What’s the key to creating a memorable curated show?
TM: I would say impact. Choose an idea and go with it. I think a curator’s worst mistake would be to ask too many people for their opinion. Everyone’s taste is different, which is what makes us human. To have too many opinions allows for the seed of doubt to take root and could influence one to stray into too many different directions.
MD: Our aim is to make Christie’s look and feel totally different. Christie’s has a great reputation for quality and extremely high levels of client service, but it can be intimidating for the uninitiated. We are giving it a temporary transformation – we are planning on hanging objects off scaffolding, constructing illusions with mirrors, and creating a large scale match up of old and new using the game of chess.
TM: Exactly. We have been very fortunate that we have been curating the show with two other wonderful specialists at Christie’s, Bianca Chu and Alina Brezhneva. Bianca and Alina have great instincts and an understanding of what a young, modern visitor would like to see.
MD: Through Bianca and Alina’s contacts with emerging artists, we have been able to work with Armand Boua, James Balmforth, Olga Chernysheva and Harry Sanderson who are including a painting, sculpture, photograph and new media instillation, respectively, that they have recently made, and which will create a dialogue between old and new, with works ranging from an ancient Roman marble torso to Cubist masterpiece by Fernand Léger.

What’s the best exhibition you’ve seen in the last few months?
TM: I didn’t expect to be but I was blown away by the Alexander McQueen exhibition at the V&A. I also contracted a severe case of exhibition-envy.

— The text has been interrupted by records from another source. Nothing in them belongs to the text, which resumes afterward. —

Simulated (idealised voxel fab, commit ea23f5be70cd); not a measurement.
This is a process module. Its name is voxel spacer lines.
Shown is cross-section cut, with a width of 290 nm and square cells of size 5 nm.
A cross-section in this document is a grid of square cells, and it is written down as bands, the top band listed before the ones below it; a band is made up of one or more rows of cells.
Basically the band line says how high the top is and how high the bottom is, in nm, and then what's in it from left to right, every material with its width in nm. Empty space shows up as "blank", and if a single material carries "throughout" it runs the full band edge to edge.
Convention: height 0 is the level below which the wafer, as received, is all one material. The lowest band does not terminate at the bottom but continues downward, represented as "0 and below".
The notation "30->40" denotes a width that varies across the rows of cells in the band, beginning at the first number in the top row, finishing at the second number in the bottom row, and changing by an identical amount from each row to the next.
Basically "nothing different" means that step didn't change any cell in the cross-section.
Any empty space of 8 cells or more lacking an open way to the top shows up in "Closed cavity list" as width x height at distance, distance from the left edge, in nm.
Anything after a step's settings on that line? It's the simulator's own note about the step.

MD: Eric Ravilious at Dulwich. If you liked David Hockney’s exhibition at the RA a few years ago, you will love this. Like Hockney, Ravilious had a great attachment to the English countryside, and this manifests itself in some wonderful images, which have been more carefully crafted than Hockney’s large and bright depictions of the Yorkshire Wolds. Dulwich Picture Gallery is also a real gem, worth a visit on its own.
Christie’s Curates: Past Perfect Future Present is open from Friday 12 June until Tuesday 16 June, with a special late night opening on Monday 15 June. The exhibition is free entry and is on at Christie’s 8 King Street, St James’s, London, SW1Y 6QT.